STORY: Saudi Arabia and other OPEC+ states agreed to increase oil production Thursday to offset the loss of Russian oil, in hopes of easing surging oil prices and global inflation, and to smooth the way for an ice-breaking visit to Riyadh by U.S. President Joe Biden.
The move is seen as a sign of willingness by Saudi Arabia and other OPEC Gulf nations to pump more after months of pressure from the West to address global energy shortages worsened by Western sanctions on Russia.
OPEC+ said it agreed to boost output by 648,000 barrels per day in July - and a similar amount in August.
But oil rose on the news towards $117 a barrel as analysts said the real production boost will be insignificant, as most OPEC members - aside from Saudi Arabia and the United Arab Emirates - are already pumping at capacity. Earlier this year, oil came close to an all-time peak of $147 a barrel hit in 2008.

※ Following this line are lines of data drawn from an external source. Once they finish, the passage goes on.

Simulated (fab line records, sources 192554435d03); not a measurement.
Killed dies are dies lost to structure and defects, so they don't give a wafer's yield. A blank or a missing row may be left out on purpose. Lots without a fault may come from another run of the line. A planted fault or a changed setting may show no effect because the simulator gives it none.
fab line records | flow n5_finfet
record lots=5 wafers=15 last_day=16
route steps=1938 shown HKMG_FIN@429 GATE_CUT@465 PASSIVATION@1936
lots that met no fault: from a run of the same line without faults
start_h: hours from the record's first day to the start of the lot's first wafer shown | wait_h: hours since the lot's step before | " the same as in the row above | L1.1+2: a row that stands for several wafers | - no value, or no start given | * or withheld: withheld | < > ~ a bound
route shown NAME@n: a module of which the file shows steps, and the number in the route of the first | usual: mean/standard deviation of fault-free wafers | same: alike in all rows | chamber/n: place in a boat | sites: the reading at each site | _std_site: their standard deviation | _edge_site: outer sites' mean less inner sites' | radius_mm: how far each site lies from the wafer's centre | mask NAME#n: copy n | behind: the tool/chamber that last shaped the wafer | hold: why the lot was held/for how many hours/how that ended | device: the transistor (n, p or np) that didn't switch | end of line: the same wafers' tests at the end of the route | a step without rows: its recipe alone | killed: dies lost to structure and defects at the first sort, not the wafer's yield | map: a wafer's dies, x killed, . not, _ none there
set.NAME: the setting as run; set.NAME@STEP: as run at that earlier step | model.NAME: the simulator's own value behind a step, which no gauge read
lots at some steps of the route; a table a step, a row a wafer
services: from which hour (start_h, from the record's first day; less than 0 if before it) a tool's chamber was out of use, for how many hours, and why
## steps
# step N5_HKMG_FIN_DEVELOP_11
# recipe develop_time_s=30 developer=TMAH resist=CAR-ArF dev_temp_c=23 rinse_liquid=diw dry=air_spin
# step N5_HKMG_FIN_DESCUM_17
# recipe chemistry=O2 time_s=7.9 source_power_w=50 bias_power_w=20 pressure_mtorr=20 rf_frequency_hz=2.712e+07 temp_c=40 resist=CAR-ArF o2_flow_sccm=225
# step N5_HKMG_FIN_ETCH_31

The Organization of the Petroleum Exporting Countries and other producing nations, includes Russia, whose output has fallen by about 1 million barrels per day following sanctions on Moscow over its invasion of Ukraine.
The news comes ahead of a critical visit to the Middle East for President Biden.
U.S. diplomats have worked for weeks organizing Biden's first visit to Riyadh after two years of strained relations due to disagreements over human rights, the war in Yemen and the 2018 killing of U.S. based Saudi journalist Jamal Khashoggi - a murder which U.S. intelligence has accused Saudi Crown Prince Mohammed bin Salman of approving - a charge the prince denies.
The White House said it welcomed Thursday's decision and recognized the role of Saudi Arabia in achieving OPEC+ consensus.